Lenders to United Furniture Industries claimed in court filings they were blindsided by the company’s pre-Thanksgiving move to abruptly fired its 2,700 employees in the middle of the night — revealing for the first time a bizarre sequence of events that triggered the surprise bloodbath.
The Nov. 21 layoffs — in which workers learned they were losing their jobs through a late-night blast of email and text messages — took place just hours after the Mississippi-based company allegedly demanded “substantial capital immediately” from its lender Wells Fargo, signaling that it could not continue operations without the cash, creditors claimed in a court filing late last week .
Wells Fargo — along with two other creditors is asking a US bankruptcy judge to force United Furniture into a Chapter 7 liquidation — balked at the request “on such short notice” and “without additional information” the bank would require, such as a restructuring budget and approval from its internal credit committee, according to court papers.
Wells Fargo claims in the court petition that it is now owed more than $99 million. It did not specify the amount requested, but said it was “over and above” what its credit facility allowed, which had been approved last summer for $130 million secured by the company’s assets.

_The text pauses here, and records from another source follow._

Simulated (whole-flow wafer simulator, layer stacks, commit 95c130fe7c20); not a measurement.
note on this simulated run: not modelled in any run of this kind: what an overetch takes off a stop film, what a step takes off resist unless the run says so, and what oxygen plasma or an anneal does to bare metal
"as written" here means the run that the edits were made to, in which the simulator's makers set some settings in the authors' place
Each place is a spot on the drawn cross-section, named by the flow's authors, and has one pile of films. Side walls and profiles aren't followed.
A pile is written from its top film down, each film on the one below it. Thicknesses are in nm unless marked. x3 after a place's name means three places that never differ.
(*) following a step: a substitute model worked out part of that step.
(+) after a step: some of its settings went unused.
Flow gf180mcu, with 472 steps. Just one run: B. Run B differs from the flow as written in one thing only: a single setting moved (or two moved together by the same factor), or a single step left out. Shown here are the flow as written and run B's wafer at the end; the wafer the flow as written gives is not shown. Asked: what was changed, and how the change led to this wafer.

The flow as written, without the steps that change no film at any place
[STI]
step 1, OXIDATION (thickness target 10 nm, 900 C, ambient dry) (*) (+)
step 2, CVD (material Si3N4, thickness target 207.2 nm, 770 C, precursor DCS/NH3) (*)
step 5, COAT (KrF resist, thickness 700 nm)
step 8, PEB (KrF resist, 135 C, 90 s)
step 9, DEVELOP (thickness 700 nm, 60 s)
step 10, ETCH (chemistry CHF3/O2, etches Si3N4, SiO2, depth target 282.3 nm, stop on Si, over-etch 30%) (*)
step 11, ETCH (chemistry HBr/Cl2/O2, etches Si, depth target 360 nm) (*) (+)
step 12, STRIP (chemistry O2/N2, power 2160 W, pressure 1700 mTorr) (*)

Later that day, UFI’s management allegedly told Wells Fargo that it would “immediately cease operations and lay off all of its employees effective immediately,” according to the Dec. 31 court filing. In the process, the company allegedly “completely abandoned” all of its properties, leaving all of its 15 facilities without security and without insurance coverage after Nov. 30, according to the filing.
Some landlords locked up their facilities and denied access to anyone, according to court papers.
When Wells Fargo reached out to UFI, it was told that all of the company’s officers had resigned with the exception of the CEO and CFO. A day later, they too resigned, according to the filing.
Looking to rein in the chaos, Wells Fargo said it hired a crisis-management firm called Focus Management Group to secure UFI’s properties and begin an orderly liquidation. Nevertheless, the process has become “overwhelming” as other creditors have swarmed in to make claims, according to court papers.
“Wells Fargo has no duties to such creditors and has been required to proceed on an ad hoc basis without having the benefit of the institutional knowledge of the 2,700 former employees of UFI to address these claims,” the bank griped in the filing.
As of the court filing over the weekend, the creditors said UFI appears to have “no employees, management or officers.” All that is left, the filing said, is a board led by UFI’s owner and chairman, David Belford, who owns 90% of the company.
Belford, a wealthy Ohio businessman who remained silent for three weeks following the layoffs, finally addressed the disaster in an interview with a Columbus newspaper, calling himself “a passive investor” and adding that his “insight into the company’s finances was limited.”
“Only very recently did I learn just how dire the situation had become, how limited the company’s options were,” he told Columbus Business First on Dec. 12. “Unfortunately, the reality of UFI’s circumstances was brought to the board’s attention far too late.”
UFI’s former president and board member, Larry George — who is also listed as a board member in the Dec. 31 filing — disputed the filing’s claim that he is a 5% shareholder, as well as Belford’s description of himself as a “passive investor.”
Belford “was always pretty aware of what was going on,” said George, who said he co-founded the company and was its president until 2020 and a director until June 2022.
“We had board meetings every quarter and we’d meet once a month to discuss the finances,” George said. “David either attended the monthly board meetings in person or via conference calls.”
Doug Hanby, also listed in the filing as a board member, also disputed the filing’s claim that he was still on the board and that he owned a 5% stake in the company, saying he also exited last summer.
Wells Fargo said it drew its information from loan documents.
Less than 5% of companies that file for bankruptcy do so unwillingly or at the behest of their creditors, according to distressed debt expert, Adam Stein-Sapir.
“If the case proceeds on an involuntary basis it makes the company look guilty and puts it in a worse light,” Stein-Sapir said.
“The idea of the collateral being abandoned by the debtor is shocking,” bankruptcy attorney Kenneth Rosen added. “It’s remarkable that a debtor in such severe distress would not have been coordinating with its senior lender, long in advance before a shutdown.”
UFI and Belford did not return calls for comment.